Sunday began under clear blue skies. A day to be spent at the races, for once actually taking part rather than sitting in a media centre, bent over a laptop drinking luke warm coffee.
I’d been invited down to the Daytona kart track in Milton Keynes, England, for an endurance event put on by Race Drivers Inc, a young company which has been established to act as a racing drivers’ club without all the stuffiness. Say the words “racing drivers’ club” in Britain and your first thought is a swanky clubhouse at Silverstone and a bunch of rules and regulations that are as antiquated as a large number of the members.
But this new club had been set up to be a meeting place for racers at all levels. It’s a club where the more experienced can advise the youngsters, be it on racing lines for their upcoming race at Snetterton, or about the pitfalls of sponsor functions. They’ve got PR advisors, fitness coaching, and the whole thing’s just intended to be a chilled out way for racers to get together and share the wealth of knowledge that they’ve accrued.
The club’s organiser, Barry Scott, greeted me on arrival with a huge grin and the news that I was being placed in a group with GT3 driver Chris Dymond, Formula Renault hotshoe Alice Powell, and my old mate, GP2 racer Karun Chandhok.
The sun shone intermittently between torrential rain showers and we stood under the tarpaulin drinking tea and eating mars bars, willing on our team-mates to overcome the constantly changing conditions. Chris and I both got drive-through penalties thanks to over-officiating, but a result of fifth wasn’t considered bad. Alice took the best lap of the day, too. Watch out for her… she’s nifty!

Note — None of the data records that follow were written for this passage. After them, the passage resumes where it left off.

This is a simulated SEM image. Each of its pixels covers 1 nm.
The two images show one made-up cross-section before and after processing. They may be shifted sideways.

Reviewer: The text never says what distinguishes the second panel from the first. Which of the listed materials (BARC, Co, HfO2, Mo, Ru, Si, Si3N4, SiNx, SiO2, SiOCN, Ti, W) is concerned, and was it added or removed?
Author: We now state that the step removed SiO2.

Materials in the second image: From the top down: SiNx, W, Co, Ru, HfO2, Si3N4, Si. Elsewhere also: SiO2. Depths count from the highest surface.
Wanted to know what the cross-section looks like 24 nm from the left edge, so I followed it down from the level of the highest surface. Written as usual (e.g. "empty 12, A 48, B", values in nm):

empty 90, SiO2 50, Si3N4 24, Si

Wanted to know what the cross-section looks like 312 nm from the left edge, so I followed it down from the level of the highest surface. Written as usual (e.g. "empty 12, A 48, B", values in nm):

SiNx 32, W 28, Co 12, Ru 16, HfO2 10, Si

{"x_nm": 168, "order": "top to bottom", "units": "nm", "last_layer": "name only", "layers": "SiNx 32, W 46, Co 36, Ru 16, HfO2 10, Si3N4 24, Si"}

It had been a really great day and a chance to meet a lot of young, hungry and enthusiastic British racing drivers. We joked that the music they were playing over the speakers was older than most of the competitors… and it was. Alice was born in 1993!
We said our goodbyes after meeting some new friends and made our way back to our homes. My phone rang and it was Karun. He asked if I’d seen the news. I had literally only just heard myself. Small snippets were filtering through from Brands Hatch about an accident involving Henry Surtees. And it wasn’t looking good.
I can’t say I knew Henry well. I met him only once in passing when I went to interview his father in the Silverstone paddock last season at a BTCC race, when Henry was racing in Formula Renault. But from everything I’ve heard about him, he seemed like a genuinely lovely guy.
Having spent the day with so many talented and hopeful young drivers, Henry’s death really hit home. We often forget that little warning on the back of our paddock passes… the one that says “Motorsport is Dangerous.” We overlook the duality of the sport and that for all of the beauty and wonder it often creates, it can also be so indiscriminately savage.
Henry was only 18 years of age and was well known to a number of the racers I’d spent Sunday with. His loss is sure to hit them and his rivals in the still-young F2 series hard.
It is, however, perhaps in Mario Andretti’s famous words following the death of his team-mate Ronnie Peterson that they may find solace.
“Unfortunately, motor racing is also this.”